A BDSM or kink munch is a social gathering of kinksters, usually in a setting like a pub, bar, or restaurant. Munches are usually no-play spaces where people wear everyday clothing and get to know one another in a purely social setting.
I’ve been involved in the kink community for a long time, and I’m thankful constantly for all the things it has brought to my life (of which “kinky play itself” is only a part!)
6 Benefits of Going to a Kink Munch
When they’re new to BDSM, many inexperienced kinksters want to jump straight into their first kink party or find a Dom or sub and get on with playing. I understand the desire but I think this is a mistake. Here are six reasons why I think a kink munch should be your first event, which have little or nothing to do with finding people to play with.
You’ll Make Friends
I’ve got dear friends I first met at munches who I hope will be in my life forever. Kinksters are a friendly crowd and we love helping newcomers find their feet.
The trick to making friends at a kink munch is to treat it like you would any other situation with new people. If in doubt, ask people about themselves, though avoid overly personal questions. Many kinky people are circumspect about sharing “real world” details about their lives.
Avoid intrusive sexual questions or starting out by asking someone what they’re into. If in doubt, “how long have you been in the community?” or “what do you like to do for fun outside of kink?” are generally safe starting points.
You’ll Build a Reputation
Kinky people like to protect our own, and many of us strive towards robust community safeguarding. That’s why kinky social standings can be made or broken on reputation. Fortunately, it’s pretty easy to start building a good reputation as long as you’re a basically decent person. Becoming a regular at your local kink community’s munch is a great way to do that.
Be friendly, kind, honest, respectful, and honour consent at all times (including small interactions like asking before hugging someone.) When you start playing, negotiate thoroughly and practice risk-aware consensual kink.

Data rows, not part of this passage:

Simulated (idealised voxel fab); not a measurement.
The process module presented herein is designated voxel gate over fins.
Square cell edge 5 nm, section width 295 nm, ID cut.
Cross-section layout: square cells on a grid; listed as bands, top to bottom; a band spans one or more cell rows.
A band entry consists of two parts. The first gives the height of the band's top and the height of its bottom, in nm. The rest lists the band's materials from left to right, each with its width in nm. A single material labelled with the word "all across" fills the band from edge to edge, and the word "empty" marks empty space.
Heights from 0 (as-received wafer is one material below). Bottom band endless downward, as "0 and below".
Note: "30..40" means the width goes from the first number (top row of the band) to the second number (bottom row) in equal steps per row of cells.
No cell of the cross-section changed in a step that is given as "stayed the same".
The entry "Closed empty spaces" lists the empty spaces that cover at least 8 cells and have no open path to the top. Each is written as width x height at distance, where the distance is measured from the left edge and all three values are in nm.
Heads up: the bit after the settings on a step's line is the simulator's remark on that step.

In other words, be the kind of person you’d want to be friends with and maybe play with.
You Might Get Invited to Better Parties and Events
Some kink parties are broadly open to anyone who buys a ticket. These can be great, but many other events are private, semi-private, vetted, or invite-only.
The key to getting invited to those events? Make friends, build a good reputation, and be the kind of person others want to be around. Open, social kink events like munches are the best way to do this. This won’t happen overnight, but be yourself and get to know other people as friends and you might soon have a shiny new kinky social life.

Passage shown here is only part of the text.